§ (1) The council of any county or county borough, the common council of the city of London, and the council of any metropolitan borough or county district may hire compulsorily any land to which this Section applies for any of the purposes of the Act of 1937 or of this Act by means of an order made by the council and confirmed by the Minister, and the provisions of Sections one hundred 2445 and sixty-one, one hundred and sixty-two one hundred and seventy-four, and one hundred and seventy-five of the Local Government Act, 1933, and of paragraphs (a) and (c) of Section one hundred and seventy-nine of that Act shall apply with respect to any such order with such modifications as may be specified in the order and as if for the references to purchase and to a local authority there were substituted references, respectively, to hiring and to any such council as aforesaid.
§ (2) Section fifty-three of this Act shall with any necessary modifications apply to an order under this Section as it applies to an order under Section five of the Act of 1937.
§ (3) The Acquisition of Land (Assessment of Compensation) Act, 1919, shall apply to the determination of the amount of rent or compensation payable in respect of land authorised to be hired compulsorily under this Section.

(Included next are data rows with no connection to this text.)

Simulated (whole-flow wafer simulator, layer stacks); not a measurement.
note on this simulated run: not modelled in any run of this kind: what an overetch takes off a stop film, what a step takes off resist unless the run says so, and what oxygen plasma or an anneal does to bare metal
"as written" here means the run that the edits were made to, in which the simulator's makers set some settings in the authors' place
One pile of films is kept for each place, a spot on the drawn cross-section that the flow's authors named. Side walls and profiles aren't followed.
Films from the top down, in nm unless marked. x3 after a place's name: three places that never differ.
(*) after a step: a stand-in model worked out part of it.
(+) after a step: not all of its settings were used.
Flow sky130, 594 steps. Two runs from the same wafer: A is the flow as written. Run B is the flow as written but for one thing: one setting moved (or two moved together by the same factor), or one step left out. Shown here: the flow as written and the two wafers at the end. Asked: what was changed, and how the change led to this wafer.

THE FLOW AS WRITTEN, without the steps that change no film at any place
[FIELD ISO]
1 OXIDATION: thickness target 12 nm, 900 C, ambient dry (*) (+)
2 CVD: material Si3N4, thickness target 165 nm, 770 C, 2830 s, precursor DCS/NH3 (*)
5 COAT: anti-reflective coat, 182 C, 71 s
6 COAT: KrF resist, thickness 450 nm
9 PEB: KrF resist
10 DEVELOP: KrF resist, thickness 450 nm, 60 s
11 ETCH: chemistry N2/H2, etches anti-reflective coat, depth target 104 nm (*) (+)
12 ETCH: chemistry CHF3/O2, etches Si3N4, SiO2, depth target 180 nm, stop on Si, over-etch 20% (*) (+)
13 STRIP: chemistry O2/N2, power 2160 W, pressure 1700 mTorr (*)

§ (4) Land to which this Section applies is unoccupied land and land in the occupation of a tenant whose tenancy thereof will expire or can be determined by his landlord within a period of three years after the making of an order for the compulsory hiring of that land pursuant to the provisions of Sub-section (1) of this Section.—[Mr. H. Morrison.]
§ Brought up, and read the First time.
§ 10.18 p.m.
§ Mr. H. Morrison
I beg to move, "That the Clause be read a Second time."
This is an extension in a certain direction of powers which exist in other parts of the Bill. The Committee will know that powers already exist in the Bill for the compulsory purchase of land, which includes buildings, for the purposes of Civil Defence. There are occasions when it is more expedient that the local authority should hire land, including buildings, rather than purchase them. That often is the cheaper procedure, and economy is very desirable in the administration of this Bill not only in the interests of the local authority but also in the interests of the State, which finds a substantial proportion of the air-raid precautions expenditure. Therefore it appears to us that it would be expedient that we should have the power to acquire instead of purchasing. Moreover, there is the possibility, we all hope, that the existing tension in international affairs will be lessened. If it were the case within a reasonably short time that the European situation cleared up, and there was reasonable security among the nations of Europe, it would be a pity of a local authority were the actual possessor of property which was no longer wanted. From the point of view of economy, we 2446 should have this power of compulsory hiring.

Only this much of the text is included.